On March 16, the average gasoline price in the U.S. was $3.76 per gallon ($0.99 per liter). This is the highest level since October 2023, according to data from the fuel price tracking site GasBuddy.
“Unless oil flow through the Strait of Hormuz is significantly restored, upward pressure on fuel prices is likely to persist,” said Patrick De Haan, head of petroleum analysis at GasBuddy.
Since the conflict in the Middle East erupted at the end of February, gasoline prices in the world’s largest economy have increased by nearly 80 cents per gallon ($0.20 per liter). Over the past month, the increase has been nearly 30% – the highest since Hurricane Katrina struck the U.S. in 2005.

The increase in diesel prices has been even stronger. The average retail price of diesel has surpassed $5 per gallon ($1.32 per liter). This is the second time in history that prices have exceeded this threshold, as the conflict in the Middle East tightens energy supply. The first time prices exceeded this threshold was in December 2022, when the global oil market was shaken by the Russia-Ukraine conflict.
Economists warn that soaring diesel prices could slow global economic activity, as this type of fuel is used in manufacturing and freight transport. The increase in costs will therefore be passed on to consumers. Fuel price inflation could also pose a significant risk to U.S. President Donald Trump as the country prepares for the midterm elections in November.

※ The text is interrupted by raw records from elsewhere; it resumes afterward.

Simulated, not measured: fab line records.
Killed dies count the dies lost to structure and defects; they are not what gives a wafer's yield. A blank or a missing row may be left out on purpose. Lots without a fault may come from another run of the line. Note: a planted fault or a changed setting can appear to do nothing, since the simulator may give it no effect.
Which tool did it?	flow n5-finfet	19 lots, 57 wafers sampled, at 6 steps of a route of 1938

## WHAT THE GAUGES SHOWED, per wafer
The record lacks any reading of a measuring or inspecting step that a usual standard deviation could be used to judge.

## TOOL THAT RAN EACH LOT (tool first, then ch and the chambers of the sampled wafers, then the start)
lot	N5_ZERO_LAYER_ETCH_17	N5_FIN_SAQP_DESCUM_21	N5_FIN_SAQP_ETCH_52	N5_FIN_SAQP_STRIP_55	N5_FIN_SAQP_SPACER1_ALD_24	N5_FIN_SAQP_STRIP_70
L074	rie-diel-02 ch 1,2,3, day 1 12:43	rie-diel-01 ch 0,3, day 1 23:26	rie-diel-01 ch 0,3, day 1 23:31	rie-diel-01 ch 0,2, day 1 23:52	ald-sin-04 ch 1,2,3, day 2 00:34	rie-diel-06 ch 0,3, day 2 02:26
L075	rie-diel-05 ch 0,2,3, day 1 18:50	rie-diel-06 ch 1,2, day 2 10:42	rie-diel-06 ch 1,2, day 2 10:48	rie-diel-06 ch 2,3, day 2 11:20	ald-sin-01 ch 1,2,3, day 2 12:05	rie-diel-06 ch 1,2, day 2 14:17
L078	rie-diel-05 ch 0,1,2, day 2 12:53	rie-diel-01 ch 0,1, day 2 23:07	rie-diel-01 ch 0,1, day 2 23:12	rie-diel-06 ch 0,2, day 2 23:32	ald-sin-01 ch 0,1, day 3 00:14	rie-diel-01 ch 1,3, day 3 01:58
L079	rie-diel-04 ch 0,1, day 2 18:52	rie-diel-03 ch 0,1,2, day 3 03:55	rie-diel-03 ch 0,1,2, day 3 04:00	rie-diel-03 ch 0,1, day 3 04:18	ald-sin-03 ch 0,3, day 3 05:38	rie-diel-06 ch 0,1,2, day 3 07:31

The conflict in the Middle East is severely disrupting the global diesel supply chain. This region is a major supplier of both diesel and the crude oil most suitable for producing this fuel.
A series of measures announced recently by the U.S. and other countries, including a record release of oil reserves by the International Energy Agency (IEA), have so far been unable to curb the rise in fuel prices. After yesterday’s session, crude oil prices fell by 3-5% thanks to reports that some ships had successfully passed through the Strait of Hormuz, but rose again this morning.
WTI and Brent prices have now increased by nearly 3%, reaching $96-103 per barrel. The reason for the price increase is concerns over supply as the Strait of Hormuz remains largely closed and U.S. allies refuse calls to deploy warships to assist oil tankers passing through.